A highly placed source at the Ghana Chamber of Mines warns of imminent job losses if gold remains at current price levels of less than a US$1,200 an ounce.

Gold prices, which at the beginning of April, was hovering around US$1,600 an ounce has now crashed to low record price of below US$1,200.

“We are still compiling the figures as is being submitted to us by the mining companies and we can say that the numbers are close to 3,500 or little less,” the source said.

The job cuts according to the source will affect the major mining operators and those in the mining support services.

Elsewhere, several big companies like BHP Billiton Ltd. (BHP) have canceled or delayed projects, closed mines, and put assets up for sale and fired several workers as the outlook for major commodities worsened.

The fall in gold prices comes in spite of a rising price last year, pointing to an issue hitting many mining groups: investor concern at how production costs have risen inexorably and in Ghana, the government is introducing a windfall profit tax of 10 per cent in the industry as captured in the 2013 Budget Statement.

The main engine of Ghana’s economy that helped the nation staved off difficult times and returned about GH¢1.46 billion to the Ghana Revenue Authority (GRA) in 2012. This represents 27.04 per cent of GRA’s total direct taxes collected in that year. The mining sector in 2012 was the largest taxpayer in Ghana.

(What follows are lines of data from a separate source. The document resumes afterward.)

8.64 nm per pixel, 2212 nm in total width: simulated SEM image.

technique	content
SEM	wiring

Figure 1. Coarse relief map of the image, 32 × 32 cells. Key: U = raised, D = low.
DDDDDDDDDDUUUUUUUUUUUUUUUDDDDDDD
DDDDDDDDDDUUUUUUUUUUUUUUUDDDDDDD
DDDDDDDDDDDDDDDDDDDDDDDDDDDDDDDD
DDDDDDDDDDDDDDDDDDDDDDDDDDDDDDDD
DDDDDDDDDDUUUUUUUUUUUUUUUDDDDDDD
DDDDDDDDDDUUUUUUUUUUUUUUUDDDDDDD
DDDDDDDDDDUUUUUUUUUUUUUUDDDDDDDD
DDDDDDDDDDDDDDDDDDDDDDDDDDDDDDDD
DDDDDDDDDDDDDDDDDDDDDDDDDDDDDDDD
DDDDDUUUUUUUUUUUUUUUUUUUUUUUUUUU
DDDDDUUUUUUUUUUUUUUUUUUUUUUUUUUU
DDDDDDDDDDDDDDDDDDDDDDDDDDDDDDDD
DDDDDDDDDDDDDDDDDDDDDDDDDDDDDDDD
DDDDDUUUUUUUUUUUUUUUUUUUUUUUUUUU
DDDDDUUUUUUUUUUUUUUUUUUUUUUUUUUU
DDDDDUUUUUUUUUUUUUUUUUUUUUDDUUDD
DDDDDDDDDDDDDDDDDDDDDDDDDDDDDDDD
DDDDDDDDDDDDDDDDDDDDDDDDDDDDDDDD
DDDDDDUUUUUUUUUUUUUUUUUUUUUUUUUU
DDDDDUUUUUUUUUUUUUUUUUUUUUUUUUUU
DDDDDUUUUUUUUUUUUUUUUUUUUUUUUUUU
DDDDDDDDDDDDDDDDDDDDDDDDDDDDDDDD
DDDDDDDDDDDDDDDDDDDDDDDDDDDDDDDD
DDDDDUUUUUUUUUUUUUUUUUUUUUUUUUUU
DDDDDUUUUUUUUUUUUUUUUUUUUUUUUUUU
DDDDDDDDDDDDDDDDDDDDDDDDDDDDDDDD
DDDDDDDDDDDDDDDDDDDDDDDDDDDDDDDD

According to statistics from the Ghana Chamber of Mines (GCM), the mining industry paid GH¢ 893.77 million in respect of corporate tax to the GRA, representing 36.98 per cent of the total company tax collected by the authority in 2012.

That factor, which is normally wrapped in government accounting books, has often been subdued by the generally visible environmental impact of mining, thus dislocating the debate from an informed perspective.

In terms of corporate social responsibility towards host mining communities and the general public, the industry invested about GH¢26 million in 2012.

The statistics further indicate that mining companies returned about $3.2 billion, representing 73 per cent of their mineral revenue, into the local economy through the Bank of Ghana (BoG) and the commercial banks in 2012.

Even before the sharp fall in the price of gold this year, its miners were out of favour. Among the 40 largest mining groups by market capitalisation, two of the five companies that operate in Ghana, that have lost value since last year were, AngloGold Ashanti and Newmont – according to research by PwC.

The same PwC research shows that from 2010 to 2012, the gross margins earned by the same four gold miners fell from 49 per cent to 29 per cent. “While high gold prices are generally good news for gold miners, margins matter even more,” said PwC.

Gold prices have suffered their sharpest fall since the 1980s, heightening fears that the metal’s decade-long bull Run has ended.

But beyond the hard figures regarding the contribution of the mining sector to the national economy, there are other critical issues, such as investment, cost of production and the retention of profits in the local economy that have to be considered in the cost-benefit debate on mining.

“It is only when people are adequately informed about the nitty-gritty of the mining industry that they would be able to appreciate the cost-benefit imperatives of mining in a very thoughtful manner”, the source said.

With the revision of the mineral royalty rate from a range of 3 to 6 per cent to a flat rate of 5 per cent in 2011; increase of corporate tax from 25 per cent to 35 per cent in 2012; varying of capital allowances from 80 per cent in the first year and 50 per cent on declining balance to a flat rate of 20 per cent over five years, and abolishing of the five per cent investment allowance, the mining companies believe the industry is under a wave of ‘tax strangulation’.